A record number of applicants sought permits for alligator hunting this year, though they had to wait an extra day to find out if they won a lottery for the permits. The Florida Fish and Wildlife Conservation Commission said Thursday that 6,566 permits were issued from 19,358 applications submitted in a first round of permitting.
The commission was initially scheduled to announce the lottery winners on Wednesday but sent out a message to applicants saying, “We received a record number of applications this year — over 19,000 — and the lottery process is taking longer than expected.” The processing was completed Thursday, a day before a second round of applications was scheduled to start.

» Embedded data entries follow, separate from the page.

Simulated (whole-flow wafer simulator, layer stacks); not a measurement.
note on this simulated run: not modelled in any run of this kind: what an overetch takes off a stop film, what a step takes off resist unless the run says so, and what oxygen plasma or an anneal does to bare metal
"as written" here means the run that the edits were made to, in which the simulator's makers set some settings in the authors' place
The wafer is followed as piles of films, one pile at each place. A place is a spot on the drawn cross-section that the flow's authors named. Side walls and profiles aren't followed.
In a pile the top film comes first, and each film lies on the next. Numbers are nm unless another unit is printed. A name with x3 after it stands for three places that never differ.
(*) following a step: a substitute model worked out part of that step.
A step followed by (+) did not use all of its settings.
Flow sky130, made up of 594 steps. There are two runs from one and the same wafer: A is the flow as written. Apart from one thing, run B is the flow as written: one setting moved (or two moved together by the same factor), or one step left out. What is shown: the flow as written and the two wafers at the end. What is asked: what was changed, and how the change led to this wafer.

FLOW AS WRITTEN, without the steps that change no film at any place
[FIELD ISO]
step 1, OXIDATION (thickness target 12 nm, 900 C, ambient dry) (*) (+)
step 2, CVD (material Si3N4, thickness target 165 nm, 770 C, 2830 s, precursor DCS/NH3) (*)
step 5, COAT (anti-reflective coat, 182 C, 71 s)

The agency has seen the number of applications in the first round grow from 12,902 in 2018 to 16,637 in 2019 and 18,160 in 2021. “We cannot speculate on the reasons behind the increase in the number of applications submitted,” agency spokeswoman Tammy Sapp said in an email Thursday. The Fish and Wildlife Conservation Commission this month approved a rule change that will extend what had largely been nighttime hunting — between 5 p.m. and 10 a.m. — to 24 hours when the hunt gets underway in August.
Supporters said the change will help hunters better schedule trips and potentially allow more young and senior hunters to participate, as they might be more comfortable hunting during the day. The hunt manages an estimated 1.3 million alligators in the state. People whose applications are drawn in the lottery must pay for an alligator trapping license, receive an area-specific harvest permit and tags authorizing the harvesting of two alligators. The state estimates about 7,500 alligators are killed annually during the hunting period, which runs from Aug. 15 to Nov. 1.